Millennials -those men and women aged 18 to 34, according to some measures- have been demanding more benefits from employers when they seek out work. These benefits can range from more informal dress codes and dining options on site to more time off or the ability to work from home. One of the benefits that a growing number of employers have begun providing is helping their employees look after and care for aging parents.
According to the AARP, there are an estimated 44 million family caregivers across the country. While the vast majority of these caregivers are women and in their 40s or 50s, some younger men and women are taking a more vested role in caring for their mothers and fathers as they move into and through their Golden Years.
According to the Chicago Tribune, in a news article, The new employee perk that’s slowly taking hold: Help for those caring for aging parents, written by Alexia Elejalde-Ruiz:
“That is starting to change, said Michael Walsh, CEO of Cariloop, a platform for employees to access caregiving resources. Employers that previously “would look at us like we had five heads” when Cariloop pitched benefits for workers caring for aging parents have expressed more interest over the past 18 months, he said.
The shift may be in part because millennials, who expect greater flexibility and work-life balance, are moving into caregiving roles, he said. About a quarter of the 40 million Americans providing unpaid care to adults in 2014 were millennials aged 18 to 34, according to a 2015 AARP report, and their share will swell as society ages.”

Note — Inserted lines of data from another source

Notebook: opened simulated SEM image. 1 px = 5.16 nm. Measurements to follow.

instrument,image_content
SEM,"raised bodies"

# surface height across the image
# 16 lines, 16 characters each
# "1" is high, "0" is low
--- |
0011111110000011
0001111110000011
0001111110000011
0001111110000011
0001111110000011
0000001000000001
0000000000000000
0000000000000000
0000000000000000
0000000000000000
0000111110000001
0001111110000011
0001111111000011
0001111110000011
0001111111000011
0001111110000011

One of the more important questions that arise, however, with more Millennials taking an active role in supporting aging parents while working is whether this is enough. Being able to take time off from work or being afforded greater flexibility is wonderful, but what about for those seniors who need more care? As people age, they will lose strength and ability, which means they will require more direct physical support, not to mention the emotional and mental components that coincide with age.
Yes, more Millennials and other generations understand the importance of caring for elderly parents and disabled adults, but more often than not these same family caregivers do not have the tools, experience, or resources to be the optimal support system. It becomes incumbent upon home care agencies to reach out and support these young men and women and help them understand the value professional, experienced home care aides offer.
While employers may be increasingly willing to offer benefits to their young team members, one may be to help those same employees understand their limitations better and what professional caregivers could offer their aging parents.